Winter is coming, even if it still feels like summer in many places. That means the temperature can drop below 32ºF and water can turn to snow and ice. Driving in the snow — if you’re not a Finnish rally driver (and odds are, you aren't)— can be stressful, especially if you did not grow up in a colder climate. Here are five essential tips for driving in the snow and some products that can help you on your way.

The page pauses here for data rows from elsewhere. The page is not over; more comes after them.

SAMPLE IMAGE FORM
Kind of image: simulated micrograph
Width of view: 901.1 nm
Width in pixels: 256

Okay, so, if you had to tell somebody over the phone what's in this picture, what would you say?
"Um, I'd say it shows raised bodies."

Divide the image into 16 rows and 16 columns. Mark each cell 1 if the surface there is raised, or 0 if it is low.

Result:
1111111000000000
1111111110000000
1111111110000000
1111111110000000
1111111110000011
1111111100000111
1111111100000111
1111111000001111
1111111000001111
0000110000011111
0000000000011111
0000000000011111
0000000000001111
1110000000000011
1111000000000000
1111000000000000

You don’t need to slow down to 5 mph the second flakes start falling (please don’t). But you want to be smooth and gradual with your steering, gas and braking inputs. Jamming the gas or the brakes abruptly can end badly. Give yourself more space (and more time to react) and slow down earlier for turns that could get tricky. If you feel yourself start to slide, don’t panic. Let off the gas and turn your wheel in the same direction to regain control. Looking where you want to go can be helpful.
Know the terrain
Hard-packed snow should have relatively good traction. Snow patches offer more grip than ice. So put your tires on them if possible. Areas where water is slushy and liquid can turn to black ice at night. Avoid anything with a sheen. Be extra careful at night. Route yourself around steep hills if possible. Like the sign tells you, bridges do freeze more quickly than other tarmac because they don’t have insulation from the ground.
Follow the snow plows
The safest way to drive after a snowstorm, even if you did spring for that loaded-up Jeep Wrangler, is to wait until the roads have been cleared and salted. Main roads will likely be plowed before secondary ones and neighborhoods. Be extra careful at the sides of the road and in turn lanes that may not be as well plowed. Keep your distance from the plows themselves and don’t try to pass them.
Buy a good set of winter tires
Buying an all-wheel drive car is great. But you can have the most sophisticated AWD system on the market. But if your tires can’t grip the road, it won’t help you much, especially when you need to stop. Winter tires are specially designed to drive in snow and ice. They have more aggressive treads to expel snow and ice and softer compounds to keep contact with the road. Even a front-wheel drive car can be formidable with a good set of winter treads.
Make sure your car is properly outfitted for an emergency
Getting stuck somewhere any time of the year isn’t fun. Getting stuck somewhere in winter can be life-threatening. No matter how good of a winter driver you are, there are some situations you can’t avoid. Snow removal tools are great to have on hand. A portable jump starter that can power the car and your devices is handy. And having a hat, blanket and gloves on hand can make all the difference.